Before defining the lcm I would like to prove following lemma about its properties:
Lemma If $a$ and $b$ are nonzero integers, then there is a unique positive integer $m$ such that
- $a,b\mid m$,
- $a,b\mid c\implies m\mid c$.
Proof Uniqueness: Suppose $m'$ is another such number, then from (2) follow $m\mid m'$ and $m'\mid m$, thus by Lemma ??? $|m|=|m'|$ and since both are positive, follows that $m=m'$.
Existence: We define $S=\{n\in\mathbb{N} : a,b\mid x\}$, since $|ab|\in S$, then $S\neq\varnothing$. Let $m$ be the minimum of the set (todo: existence from set theory), thus $a,b\mid m$, proving (1).

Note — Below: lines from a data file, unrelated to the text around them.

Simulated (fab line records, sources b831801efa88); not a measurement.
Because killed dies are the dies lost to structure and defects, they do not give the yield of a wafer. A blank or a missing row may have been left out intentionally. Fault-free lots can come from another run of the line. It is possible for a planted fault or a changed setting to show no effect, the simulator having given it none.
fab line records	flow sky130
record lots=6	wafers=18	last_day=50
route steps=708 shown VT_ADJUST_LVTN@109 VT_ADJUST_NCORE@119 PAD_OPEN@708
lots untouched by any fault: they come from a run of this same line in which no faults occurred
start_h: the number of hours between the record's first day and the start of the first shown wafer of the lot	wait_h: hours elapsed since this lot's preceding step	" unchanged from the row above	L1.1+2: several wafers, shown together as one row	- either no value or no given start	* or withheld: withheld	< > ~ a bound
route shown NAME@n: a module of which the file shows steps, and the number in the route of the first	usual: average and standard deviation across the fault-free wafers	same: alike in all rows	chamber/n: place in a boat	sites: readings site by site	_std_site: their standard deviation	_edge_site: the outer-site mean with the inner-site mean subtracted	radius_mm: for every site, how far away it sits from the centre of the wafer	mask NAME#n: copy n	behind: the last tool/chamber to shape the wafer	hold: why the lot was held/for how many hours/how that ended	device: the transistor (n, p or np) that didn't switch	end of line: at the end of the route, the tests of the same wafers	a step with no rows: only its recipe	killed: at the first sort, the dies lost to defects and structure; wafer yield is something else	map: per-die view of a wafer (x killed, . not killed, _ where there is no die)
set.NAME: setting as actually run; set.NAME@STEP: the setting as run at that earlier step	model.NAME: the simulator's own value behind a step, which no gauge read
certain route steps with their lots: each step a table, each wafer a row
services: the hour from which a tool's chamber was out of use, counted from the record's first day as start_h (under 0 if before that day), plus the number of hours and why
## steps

Now suppose $a,b\mid c$, set $d:=\gcd(a,b)$, then $$...$$ Conclusion $m\mid c$.
Is it possible to fill the dots using Bezout and the usual identities for divisors and gcd? Without primes and Division Algorithm (I think this is one of the standard way) and $\textrm{lcm}(a,b)\gcd(a,b)=ab$. If not, is there an explanation why not?
I tried starting from the second proof of this answer here, but I don't get anywhere.
EDIT
Completion of the proof based on the answer of @haran :
Now suppose $a,b\mid c$, set $d:=\gcd(a,b)$, then $a,b\mid m,c$, thus $a,b\mid \gcd(m,c)\le m$ (because $\gcd(a,b)\le a$). Thus $\gcd(m,c)\in S$, but since $m$ is the minimal element, $\gcd(m,c)=m$ and we can conclude that $m\mid c$.
The uniqueness proof as you have done above is straightforward and beautiful. For the proof of existence, first define LCM as the smallest number divisible by both inputs. We know that the product of two numbers is divisible by them individually which shows $lcm(a,b)<ab+1$.
Now it suffices to show that if there exists a number $x$ such that both the numbers divide, then the LCM which is $y$ divides it too. Assume the contrary, then since $a$ and $b$ divide both $x,y$, we have $a$ and $b$ divide $\gcd(x,y) =z$. Note that now, $z < y$ but this contradicts our definition of LCM being the smallest number divisible by both $a,b$.
Hence our initial assumption is false. Thus, the definition of LCM being the least number divisible by $a,b$ is the same as the definition given. Since we have already proved that if LCM is the least number divisible by $a,b$, then there exists and LCM for every $a$ and $b$, we are done!